Publishing in times of revolution: The spatialization of radical Arab publishing practices in the 1980s

Words by AHMED MORSI

Media is fluid, as are the spaces in which it is conceived and produced. Across the Arab world and its transnational solidarities, dissident print cultures, shaped by multiple anticolonial and anti-imperialist currents, once moved with remarkable spatial and geographical fluidity. Despite censorship regimes and other constraints choreographed by violent imperialist intervention — that have effectively severed these networks — they nonetheless persist, even if they have to go through more complex geographical (and virtual) channels. From poetry and calls to action, comic strips and interviews, anticolonial sentiment has consistently found ways to circulate through the cracks of mainstream broadcasting and publishing machines. This curated vertical leporello looks back, tracing these circularities through a nonlinear timeline of stitched-together fragments, with brief forays into film stills.

 

Panic over what is in the house. Panic to shut the door. The shutter comes off and the wall crashes down behind it.
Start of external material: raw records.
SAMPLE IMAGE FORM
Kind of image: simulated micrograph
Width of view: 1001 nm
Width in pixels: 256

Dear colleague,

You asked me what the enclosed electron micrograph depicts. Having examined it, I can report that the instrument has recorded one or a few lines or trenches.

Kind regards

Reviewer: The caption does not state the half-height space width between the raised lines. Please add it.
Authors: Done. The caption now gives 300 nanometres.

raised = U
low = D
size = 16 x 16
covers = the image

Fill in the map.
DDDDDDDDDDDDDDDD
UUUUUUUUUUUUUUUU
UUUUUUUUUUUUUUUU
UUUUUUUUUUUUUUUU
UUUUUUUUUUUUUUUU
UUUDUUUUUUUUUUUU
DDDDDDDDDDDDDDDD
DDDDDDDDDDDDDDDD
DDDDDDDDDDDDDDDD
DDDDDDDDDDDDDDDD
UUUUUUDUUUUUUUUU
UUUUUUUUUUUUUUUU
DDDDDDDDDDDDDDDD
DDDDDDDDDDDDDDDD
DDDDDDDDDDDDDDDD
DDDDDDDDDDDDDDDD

It's 1884. Muḥammad ʿAbduh is in exile in Paris along with Jamāl al-Dīn al-Afghānī. They co-edit and publish al-ʿUrwa al-wuthqa (trans. The Firmest Bond). Abduh describes Britain's approach to India and the Suez Canal.1

 

[Voltaire] rested his head on his arm and thought to himself: “Who knows whether the light of the West might one day be eclipsed like the light of the East was. Perhaps one day a traveler like me will stand on the ruins of London and Paris, wandering along the banks of the Seine and the Thames calling on the remnants of Western urbanity and its traces.” [It is as if] the West, with the weevils gnawing at the heart of its tree bit by bit, is far from the condition Voltaire described in a distant age. Rather it appears to us full of youth and vitality. Its sons now surge toward the East with the force of a lion upon his prey, caring only to reach it and to sink his claws deep within it.

25 years old, Farah Antūn, born in Tripoli on the Levantine coast, publishes al-Jāmiʿa's (trans. The University) first issue in Alexandria in March 1899. As editor and sole contributor, he includes a piece titled Al-Sharq wa-l-Gharb: Al-Dawāʾ al-Khāriji (trans. The East and the West: The External Remedy).2

 

You’re on the road and a fierce beast attacks you. What do you do?
I shoot it.
You don’t have a weapon.
I climb the nearest tree.
There are no trees.
I hide behind a rock.
There are no rocks.
I dig a hole in the ground and hide in it.
The ground is hard and you don’t have any digging tools.
Say that you want the beast to eat me…Now, are you with me or with the beast?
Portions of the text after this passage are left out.